6 weeks after Emily arrived Jot and I hopped on a red eye flight headed east to Sydney. A mere 5 hour flight later and my sister opened the door to her house holding her dark haired daughter Emily. My niece. I handled the situation like an adult and burst into tears. Once my contact lenses had stopped swimming in my eyes and a quick reminder from Mum on how to hold babies, I had the tiny human in my arms. I loved her immediately and stared at her trying to memorise her perfect little face. From my backpack came the presents that I’d been gathering for her over the last 6 months as I saw them at different markets and toy shops around the country. Then I gave Aff the blanket that I had been working on for the last half a year. The resulting “ohh’s” and “ahh’s” from my sister, mum and partner told me I had nailed the knitting malarky.

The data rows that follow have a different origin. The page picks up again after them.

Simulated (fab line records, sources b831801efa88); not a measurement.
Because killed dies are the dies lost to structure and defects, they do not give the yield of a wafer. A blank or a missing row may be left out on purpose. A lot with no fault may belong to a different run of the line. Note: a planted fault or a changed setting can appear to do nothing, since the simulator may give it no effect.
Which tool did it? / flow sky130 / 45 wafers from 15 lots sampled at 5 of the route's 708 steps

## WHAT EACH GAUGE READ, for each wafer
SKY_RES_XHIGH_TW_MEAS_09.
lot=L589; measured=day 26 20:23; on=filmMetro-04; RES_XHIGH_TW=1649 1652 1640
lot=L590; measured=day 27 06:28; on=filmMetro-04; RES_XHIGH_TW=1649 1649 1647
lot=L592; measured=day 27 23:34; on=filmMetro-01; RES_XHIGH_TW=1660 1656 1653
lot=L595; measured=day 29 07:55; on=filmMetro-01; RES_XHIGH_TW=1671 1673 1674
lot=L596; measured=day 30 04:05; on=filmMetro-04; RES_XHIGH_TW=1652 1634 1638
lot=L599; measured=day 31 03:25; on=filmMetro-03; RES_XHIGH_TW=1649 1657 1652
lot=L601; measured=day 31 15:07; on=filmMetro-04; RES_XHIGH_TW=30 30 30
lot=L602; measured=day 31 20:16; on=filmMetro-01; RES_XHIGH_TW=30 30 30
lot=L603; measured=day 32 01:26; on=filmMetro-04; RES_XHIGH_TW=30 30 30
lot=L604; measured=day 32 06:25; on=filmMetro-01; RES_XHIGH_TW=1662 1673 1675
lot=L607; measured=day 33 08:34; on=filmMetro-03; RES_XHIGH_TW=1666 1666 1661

We spent the next week as an army of women looking after the little baby. At age 34 I had somehow never spent a lot of time with babies or children. In fact I think I could have counted my kid filled hours on one hand, since being one myself that is. But my intro to babies was enjoyable. The bouncing helped my step count and I enjoyed the smiles from strangers as I pushed the pram around Bondi. I changed my first nappy, and second and twentieth. My sister dressed Emily in pink baby grows and I changed her into yellow ones. For that too short amount of time my sister had the village they say it takes to care for a child. Then Jot and I had to get back to our travels, and Mum and Dad had to fly back to London.

That Christmas we all saw each other again as families do. This time Jot and I flew from Perth to London and The Jones’s made the 24 hour flight from Sydney to London. By now Emily was 5 months old and much more durable (if you can say that about a baby) so a lot less scary. I lived under the same roof as her for two weeks which was the best Christmas present ever. A few times I got up at 6 to take over from my sister and Emily, the non sleeping baby and I would hang out watching crime dramas on Netflix while the morning sun melted the frost outside and everyone else slept. On Boxing Day I wanted to show Emily the Galea tradition of a walk in the freezing cold (and reach my step count) so I bundled her into a snowsuit I wish came in my size, tied her to my chest and off we went into Epping Forest with Nana Jan in tow.

After Christmas was over and we all headed back to Australia, Jot and I hung out in Sydney to catch up with friends and get some more Emily time in. We showed her the Opera House and Bridge, we took her to an art gallery, we told her that we were really sorry that we lived so far away from her and promised we’d be there for all the big moments if we could be.

July came and in buslife we had made it to the east coast meaning we were about 3 quarters of the way around Australia. I turned 35 and a week later Emily was turning 1. Practically twins. Aff was throwing a first birthday for her to celebrate the fact that she and Dan had survived a year without sleep. As I was shopping for a train set for her birthday present I realised that this was one of the moments that I wanted to be there for. One of the big moments. So at short notice, as with we most things we do, Jot and I booked flights.

During the three days we were in Sydney, Emily and I spent a lot of time together. Naughty Auntie Kate even kept her home from daycare on Friday. I discovered that it isn’t possible to drink a take away coffee and push a pram at the same time. And that a one year old is unable to peel their own banana. We went shopping and she helped her Aunt Jot and I plan what we are going to wear for our upcoming wedding. She seemed like a pro at shopping so I suspect my sister has her in training as her tiny shopping buddy already.

Of course 1 year old Emily won’t know or remember that I was at her 1st birthday party. And I doubt that adult Emily will be that fussed. But it was important to me that I was there and it seemed to make my sister and brother-in-law Dan pretty happy. I have an awesome little niece and I can’t wait to step up as an Aunt and make more memories with her when we get back to Sydney.